Sheridan Visual Merchandising installation shines bright at Mississauga Festival of Trees
Six students from Sheridan’s Visual Merchandising Arts program are showcasing their creativity at the Mississauga Festival of Trees this December with a unique installation.
Hosted by non-profit CreativeHub 1352, the multi-day festival features a variety of original artwork, including contemporary trees and woodpile sculptures. Light displays, performances, and community activities are also part of the inaugural event.
Sheridan’s contribution, the Diversi(tree) installation, is a tree that reflects the diverse cultural identities of the Visual Merchandising Arts students and their instructors. The roots were created from the names of countries that are significant to the group, and decorative medallions hanging from its branches each represent a student or teacher by featuring their initials and a personalized design.

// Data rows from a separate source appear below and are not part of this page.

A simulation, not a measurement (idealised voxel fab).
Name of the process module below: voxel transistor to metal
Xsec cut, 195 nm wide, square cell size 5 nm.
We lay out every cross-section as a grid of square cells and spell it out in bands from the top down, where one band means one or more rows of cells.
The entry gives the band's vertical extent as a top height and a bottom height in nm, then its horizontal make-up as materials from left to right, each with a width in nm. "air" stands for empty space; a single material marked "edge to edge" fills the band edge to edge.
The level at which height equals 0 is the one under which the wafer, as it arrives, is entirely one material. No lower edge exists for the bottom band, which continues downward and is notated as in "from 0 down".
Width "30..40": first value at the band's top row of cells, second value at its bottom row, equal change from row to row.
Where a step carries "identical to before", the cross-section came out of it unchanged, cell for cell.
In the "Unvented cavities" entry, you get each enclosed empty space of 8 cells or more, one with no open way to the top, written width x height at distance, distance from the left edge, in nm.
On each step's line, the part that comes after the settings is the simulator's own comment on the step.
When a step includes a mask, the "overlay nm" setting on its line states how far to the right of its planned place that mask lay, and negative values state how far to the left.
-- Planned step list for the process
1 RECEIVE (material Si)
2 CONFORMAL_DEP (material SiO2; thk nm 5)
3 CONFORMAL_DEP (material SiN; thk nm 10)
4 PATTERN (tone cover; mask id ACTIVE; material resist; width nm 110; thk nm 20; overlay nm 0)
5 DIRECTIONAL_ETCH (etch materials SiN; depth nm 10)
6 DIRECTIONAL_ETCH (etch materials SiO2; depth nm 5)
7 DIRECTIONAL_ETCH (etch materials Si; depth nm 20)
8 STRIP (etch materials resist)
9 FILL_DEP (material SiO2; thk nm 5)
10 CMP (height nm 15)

The body of the tree is made of knitted clothing, which is reflective of “yarn-bombing” – a form of street art that uses knitted yarn to decorate public spaces instead of traditional paint or chalk. These garments will be carefully removed from the sculpture and donated to a charity once the festival is over.
“Due to campus access restrictions, this group of students has had limited opportunities for hands-on learning so, when I heard about this opportunity, I thought it would be a great experience for them,” says Louise Franklin, Visual Merchandising Arts Coordinator and Professor at Sheridan. “Faculty coached the participating students in what is possible from a design perspective and taught them the skills required to build a stable and safe tree armature.”
The six second-year Sheridan students - Stan Huang, Tracy Liang, Haley Schmalenerg, Linh Vu, Shawn Zhao and Wen Zhang - worked with their faculty advisors to design and construct the tree at the Hazel McCallion Campus woodshop, guided by technologist Scott Rogers. Through the process, the students gained first-hand experience in using power tools and producing files for the CNC router (a computer-controlled cutting machine).
“It took our team two weeks to figure out how to build the tree and we changed the structure a couple of times to make it easier to build,” says Liang, one of the students involved in the project. “Building the tree gave me a unique perspective and skillset in crafting and engineering, which I feel is a critical skill for Visual Merchandising.”